Eugene “Geno” DelGiudice, a member of an illegal gambling ring in Chicago was sentenced to one-year probation. In the first three months of the sentence, the man will be under home detention. Appearing in front of U.S. District Judge Virginia Kendall, Mr. DelGiudice apologized for the wrongdoing.
Prosecutors Charge 10 People Involved in a Gambling Ring
An 85-year-old man involved in a sports gambling ring in Chicago received a sentence of three months of home detention as a part of 1-year probation. Back in July, Eugene “Geno” DelGiudice pleaded guilty to conspiring to conduct an illegal gambling business. He became the first member to be convicted out of 10 people involved in the illegal gambling business. Looking back in February, a total of 10 people were charged over illegal gambling activities. Besides Eugene “Geno” DelGiudice, his son, Vincent “Uncle Mick” DelGiudice was also charged. Although Vincent DelGiudice pleaded not guilty, he may change his plea to guilty next week.
Additional members of the gambling ring, also charged are Justin Hines of Algonquin, Nicholas Stella of Chicago, Matthew Namoff of Midlothian, Vasilios Prassas of Chicago, Matthew “Sweaters” Knight of Mokena, Keith D. Benson of Lemont, and Todd Blanken of Cary. Furthermore, the prosecution led to the indictment and charging of the mayor of north suburban Mettawa, Casey Urlacher who allegedly was also part of the gambling ring.

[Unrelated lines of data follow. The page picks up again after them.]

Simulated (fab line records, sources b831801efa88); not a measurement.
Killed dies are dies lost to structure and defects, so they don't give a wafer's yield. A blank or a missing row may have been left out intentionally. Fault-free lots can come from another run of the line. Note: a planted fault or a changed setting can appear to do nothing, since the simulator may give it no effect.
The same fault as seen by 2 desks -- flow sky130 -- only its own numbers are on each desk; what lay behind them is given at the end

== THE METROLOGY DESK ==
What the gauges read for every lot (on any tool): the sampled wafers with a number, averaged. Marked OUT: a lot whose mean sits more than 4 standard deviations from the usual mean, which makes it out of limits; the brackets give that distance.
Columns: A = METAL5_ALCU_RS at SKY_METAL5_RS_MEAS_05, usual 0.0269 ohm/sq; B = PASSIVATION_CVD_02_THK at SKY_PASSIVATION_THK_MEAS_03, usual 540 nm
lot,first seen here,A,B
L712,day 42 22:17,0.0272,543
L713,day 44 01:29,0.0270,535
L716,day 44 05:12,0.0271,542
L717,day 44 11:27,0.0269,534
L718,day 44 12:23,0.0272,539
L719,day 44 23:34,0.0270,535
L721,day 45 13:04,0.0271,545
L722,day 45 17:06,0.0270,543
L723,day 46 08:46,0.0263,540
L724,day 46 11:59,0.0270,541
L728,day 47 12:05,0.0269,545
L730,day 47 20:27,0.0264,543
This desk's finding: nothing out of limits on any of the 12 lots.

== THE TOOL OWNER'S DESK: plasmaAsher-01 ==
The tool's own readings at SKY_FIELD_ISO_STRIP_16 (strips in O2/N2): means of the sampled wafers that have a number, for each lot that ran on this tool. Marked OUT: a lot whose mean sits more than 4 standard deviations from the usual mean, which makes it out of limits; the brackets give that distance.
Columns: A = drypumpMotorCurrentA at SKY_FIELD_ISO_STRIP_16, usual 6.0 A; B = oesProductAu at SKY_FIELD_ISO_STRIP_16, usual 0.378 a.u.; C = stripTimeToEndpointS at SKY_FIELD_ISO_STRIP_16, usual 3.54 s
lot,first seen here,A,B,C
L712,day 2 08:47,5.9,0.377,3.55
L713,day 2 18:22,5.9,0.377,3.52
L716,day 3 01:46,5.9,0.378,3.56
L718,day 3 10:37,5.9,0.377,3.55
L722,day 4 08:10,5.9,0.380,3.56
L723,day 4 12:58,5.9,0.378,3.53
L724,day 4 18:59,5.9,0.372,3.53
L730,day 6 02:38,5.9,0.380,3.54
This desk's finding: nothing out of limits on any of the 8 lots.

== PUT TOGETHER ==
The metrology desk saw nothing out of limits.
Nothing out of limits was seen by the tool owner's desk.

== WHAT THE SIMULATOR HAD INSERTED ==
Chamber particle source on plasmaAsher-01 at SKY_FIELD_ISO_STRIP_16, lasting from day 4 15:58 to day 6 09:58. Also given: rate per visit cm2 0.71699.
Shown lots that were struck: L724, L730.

One Year Sentence of Probation
Appearing before U.S. District Judge Virginia Kendall in a video conference on Monday, Eugene DelGiudice received a one year sentence of probation. With that in mind, for the first three months of the sentence, Mr. DelGiudice must stay at home. Judge Kendall did acknowledge that Mr. DelGiudice has led a “largely law-abiding life” besides his gambling offense back in 1996.
“I know what I did was wrong and I’m sorry. I don’t have an excuse, so I ain’t gonna make any,”said Eugene DelGiudice in front of U.S. District Judge Virginia Kendall
The defendant’s attorney David Petrich said in court that his client wasn’t aware of “the mechanics” of the organization. Petrich also stressed that Mr. DelGiudice has not threatened any of the gamblers, nor was able to use a computer at that time.
The Threats of the Illegal Gambling Ring
According to the investigation, Eugene DelGiudice had the role of a “runner” in the gambling ring. Mr. DelGiudice was collecting and delivering big amounts of money upon request from his son. Furthermore, the man also received money as tips, the investigation said. The prosecutors also stressed that millions were generated by the illegal operation annually and that many people were impacted as the ring “preyed on vulnerable individuals, many of whom were hopelessly addicted to gambling.”
“The government has met with victims whose careers, marriages, family life, and lives were jeopardized and harmed by their affiliation with the gambling enterprise,”wrote the Assistant U.S. Attorney Ankur Srivastava
An example which Assistant U.S. Attorney Ankur Srivastava gave was about a gambler who was in debt of the gambling ring. The person was threatened by “agents” of the ring. On one occasion, the gambler in debt was threatened with physical harm, while at some point when his wife was ill, the “agent” of the ring threatened to expose the gambler’s habit, wrote Srivastava. All the threats were aiming at making the gambler repay his debt to the gambling ring.